12:09 p.m. - 2005-02-02

More dreams, and just plain weirdness

Another night of weird dreams … Last night I was dreaming that I was teaching in a small private school. I only had 8 or so students (only one of which was a boy), and I was trying to make life-learning lessons out of each child’s individual quirks or fears. I knew it was a private school because they all had school uniforms. The girls were in kilts and jackets, and boy in suit pants and jacket. Each jacket had a school coat of arms blazoned into the left breast pocket.

I can’t remember any of the life lessons now, but I do remember that I was proud of my way of teaching. And that it was a challenge to turn a negative situation into a positive one and have them learn from it.

What I find rather funny is that I’ve never really had yearnings to teach. I like kids well enough (I’d better, that’s sort of what I’m in the business of), but have no inclinations to become one. I have a tremendous respect for any who do.

We will see if this dreaming trend will continue. As mentioned before, I generally dream a lot, but they haven’t been quite as rampant as of late. I didn’t tell you that I dreamt about meeting Farmer’s Wife on Sunday night. I dreamt that I went to their farm and they took me on a tour of the homestead, animals, and farm equipment. Very nice people! I enjoyed my day on the farm immensely.

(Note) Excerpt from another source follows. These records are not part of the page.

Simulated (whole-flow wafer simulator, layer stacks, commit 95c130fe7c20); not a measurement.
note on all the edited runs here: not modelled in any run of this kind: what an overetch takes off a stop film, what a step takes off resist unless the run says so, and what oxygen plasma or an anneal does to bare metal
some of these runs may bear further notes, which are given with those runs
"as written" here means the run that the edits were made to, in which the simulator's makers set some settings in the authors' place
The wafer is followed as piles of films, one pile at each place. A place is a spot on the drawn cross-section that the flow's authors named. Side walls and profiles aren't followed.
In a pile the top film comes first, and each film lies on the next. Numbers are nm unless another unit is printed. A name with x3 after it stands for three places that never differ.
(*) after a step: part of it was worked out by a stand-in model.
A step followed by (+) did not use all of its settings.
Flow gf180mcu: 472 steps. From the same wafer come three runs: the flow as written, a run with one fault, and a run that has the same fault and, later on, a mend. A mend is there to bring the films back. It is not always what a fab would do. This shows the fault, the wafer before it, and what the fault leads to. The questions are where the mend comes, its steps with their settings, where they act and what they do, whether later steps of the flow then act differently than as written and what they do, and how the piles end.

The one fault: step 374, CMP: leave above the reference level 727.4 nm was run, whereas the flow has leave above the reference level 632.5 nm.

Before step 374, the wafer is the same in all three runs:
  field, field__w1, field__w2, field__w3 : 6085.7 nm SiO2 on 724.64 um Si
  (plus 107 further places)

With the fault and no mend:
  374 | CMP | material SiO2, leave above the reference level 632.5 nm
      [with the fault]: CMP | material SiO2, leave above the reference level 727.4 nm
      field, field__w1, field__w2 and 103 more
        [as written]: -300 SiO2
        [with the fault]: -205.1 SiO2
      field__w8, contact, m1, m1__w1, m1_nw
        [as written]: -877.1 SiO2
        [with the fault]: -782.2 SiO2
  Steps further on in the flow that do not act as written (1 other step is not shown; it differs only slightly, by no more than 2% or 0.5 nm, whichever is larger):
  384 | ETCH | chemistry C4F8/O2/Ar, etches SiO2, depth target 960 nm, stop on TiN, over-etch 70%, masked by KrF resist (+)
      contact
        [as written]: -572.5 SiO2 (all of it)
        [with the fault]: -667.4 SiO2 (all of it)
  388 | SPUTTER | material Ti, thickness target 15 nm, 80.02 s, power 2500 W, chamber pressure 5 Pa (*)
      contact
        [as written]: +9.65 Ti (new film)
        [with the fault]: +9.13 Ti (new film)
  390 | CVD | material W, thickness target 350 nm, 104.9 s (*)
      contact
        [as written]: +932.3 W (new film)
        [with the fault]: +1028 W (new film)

On a different note – T and I rented two movies on Friday night. “The Village”, and “Super-size Me”. I believe it was Twinsie who’d seen “The Village” and thought it a bad movie. I found it mildly entertaining. It had an unusual twist that I almost saw coming, but didn’t fully realize. I very much enjoyed the acting job done by Bryce Dallas Howard (the director Ron Howard’s daughter), the young heroine in the story. She was brilliant, and this was her first movie. I’m glad we rented and didn’t pay theatre prices to see though. It wasn’t quite worth that.

“Super-size Me” I rented specifically to show my husband what he was doing to his body by being a semi-frequent flyer of McDonald’s. I don’t believe this movie will deter my husband from eating there, but I will probably have second thoughts, or at least question my menu choice when going. I know many of you puritans will be scowling at me because I’ve admitted to consumption of McD’s products – but you know how the commercials go. “Don’t hate me because I’m beautiful …” Or in this case – don’t hate me because I enjoy a heaping bowl of cholesterol ridden kidney killen’ burger, and fries that will never mould.

Now that really doesn’t sound very appetizing does it? On second thought - I may never eat there again.